Saturday, December 17, 2011

Integrative Learning Design Framework

An Integrative Learning Design Framework

for Online Higher Education Classes

Peter A. Bruce

University of Utah

Lee M. Heller

Nova Southeastern University

The Instructional Learning Design Framework (ILDF) - Excerpt

To address the needs of online learners and the institutions that provide it, Nada Dabbagh and Brenda Bannan-Ritland (2005) have provided a model for designing, developing, and implementing online instruction that integrates “social learning principles, distance education research, and the availability of emerging online technologies” (Beaudoin, 2006, p. 249). The Integrative Learning Design Framework (ILDF) for online learning utilizes a constructivist pedagogical model, instructional strategies that develop critical learner competencies, and learning technologies that effectively design, manage, and deliver instruction in an online learning environment.

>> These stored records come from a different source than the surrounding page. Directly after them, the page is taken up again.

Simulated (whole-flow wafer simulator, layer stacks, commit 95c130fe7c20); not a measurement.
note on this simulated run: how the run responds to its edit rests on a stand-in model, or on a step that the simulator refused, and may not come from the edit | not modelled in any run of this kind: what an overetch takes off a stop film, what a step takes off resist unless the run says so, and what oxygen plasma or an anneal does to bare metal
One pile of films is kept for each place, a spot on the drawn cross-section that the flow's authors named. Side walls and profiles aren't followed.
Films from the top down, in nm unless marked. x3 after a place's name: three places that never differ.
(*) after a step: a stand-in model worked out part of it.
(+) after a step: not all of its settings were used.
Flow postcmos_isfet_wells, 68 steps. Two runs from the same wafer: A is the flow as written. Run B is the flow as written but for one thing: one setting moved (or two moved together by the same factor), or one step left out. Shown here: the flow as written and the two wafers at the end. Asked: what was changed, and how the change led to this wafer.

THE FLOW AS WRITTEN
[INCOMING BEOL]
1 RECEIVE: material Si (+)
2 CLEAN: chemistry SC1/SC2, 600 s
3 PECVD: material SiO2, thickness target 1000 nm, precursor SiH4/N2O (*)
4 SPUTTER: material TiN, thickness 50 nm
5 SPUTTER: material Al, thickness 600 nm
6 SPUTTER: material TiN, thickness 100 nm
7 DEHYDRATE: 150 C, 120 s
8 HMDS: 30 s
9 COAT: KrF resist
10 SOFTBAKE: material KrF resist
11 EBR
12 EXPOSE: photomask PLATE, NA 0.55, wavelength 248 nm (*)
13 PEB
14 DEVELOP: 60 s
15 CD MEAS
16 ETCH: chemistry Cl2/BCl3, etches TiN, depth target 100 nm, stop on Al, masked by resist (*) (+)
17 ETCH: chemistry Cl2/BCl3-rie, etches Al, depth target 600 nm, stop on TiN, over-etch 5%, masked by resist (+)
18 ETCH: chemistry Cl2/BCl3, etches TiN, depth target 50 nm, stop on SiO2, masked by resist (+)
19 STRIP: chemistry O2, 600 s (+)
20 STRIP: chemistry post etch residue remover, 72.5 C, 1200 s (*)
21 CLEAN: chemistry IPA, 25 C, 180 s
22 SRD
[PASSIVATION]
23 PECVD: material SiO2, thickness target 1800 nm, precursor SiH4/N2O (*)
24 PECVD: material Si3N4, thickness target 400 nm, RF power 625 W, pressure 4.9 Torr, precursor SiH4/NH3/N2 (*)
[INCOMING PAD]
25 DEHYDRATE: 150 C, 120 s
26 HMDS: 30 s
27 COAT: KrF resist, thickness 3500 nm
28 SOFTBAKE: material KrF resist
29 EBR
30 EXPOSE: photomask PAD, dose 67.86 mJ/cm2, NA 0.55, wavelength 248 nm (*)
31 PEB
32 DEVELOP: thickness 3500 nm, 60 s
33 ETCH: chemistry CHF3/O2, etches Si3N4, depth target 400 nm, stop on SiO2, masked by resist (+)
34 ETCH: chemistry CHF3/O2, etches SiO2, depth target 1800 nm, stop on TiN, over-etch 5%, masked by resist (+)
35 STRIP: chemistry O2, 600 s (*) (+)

The ILDF of Dabbagh and Bannan-Ritland organizes the development of online learning into a system of three phases: exploration, enactment, and evaluation. At the center of these activities is the online learning developer (Dabbagh & Bannan-Ritland, 2005, p. 115). The ILDF process begins with the developer’s exploration of instructional context and pedagogical models moves to the enactment of instructional strategies through learning technologies, and follows-up with an evaluation that informs the developer about the pedagogical model and instructional strategies used (Dabbagh & Bannan-Ritland, 2005, pp. 116-117). All of this takes place in a social and cultural context of institutional structure that provides access to specific learning technologies, infrastructure, and funding constraints (Dabbagh & Bannan-Ritland, 2005, p. 118). Dabbagh and Bannan-Ritland (2006) present their instructional design model as a “constructivist adaptation of the familiar ADDIE (analysis, design, development, implementation, evaluation) models used in systematic instructional design” (Pina, 2006, p. 105). Constructivism is a part of the most recent cognitive branch of learning research, following the behaviorist and information-processing models (Kauchak & Eggen, 2003).

Constructivism holds that learning occurs when learners construct meaning. Social constructivism adds social, cultural, and historical contexts to the construction of meaning (Mace, 2005). Faulted as a comprehensive theory for failing to provide predictive capacity, constructivism is nonetheless widely accepted as a valued pedagogical model, especially in online distance education. The effective integration of constructivist pedagogical models into online learning is continuing to be supported in the research (Debevec, Shih, & Kashyap, 2006; Ball, 2000, May/June).

Recent studies provide a good deal of data for research-based online instructional strategies (Debevec, Shih, & Kashyap, 2006; MacGregor & Lou, 2004-2005, Winter). Dabbagh and Bannan-Ritland (2005, p. 203) define instructional strategies as “what instructors or instructional systems do to facilitate student learning.” The guiding principle for developers is the achievement of student learning outcomes. Dabbagh and Bannan-Ritland (2005, p. 201) detail instructional strategies that “align with the characteristics of constructivist-based pedagogical models and the enactment of these strategies by using features of online delivery.”

Instructional strategies in the ILDF are based on the five instructional design principles of Driscoll (2000). These are, 1) embedded learning in complex, real-world contexts, 2) social negotiation in learning, 3) support of multiple perspectives and representations, 4) promote self-reliance in learning, and 5) encourage awareness of knowledge construction in learning (Dabbagh & Bannan-Ritland, 2005, p. 204). Each of the pedagogical models used in the ILDF align with these instructional design principles.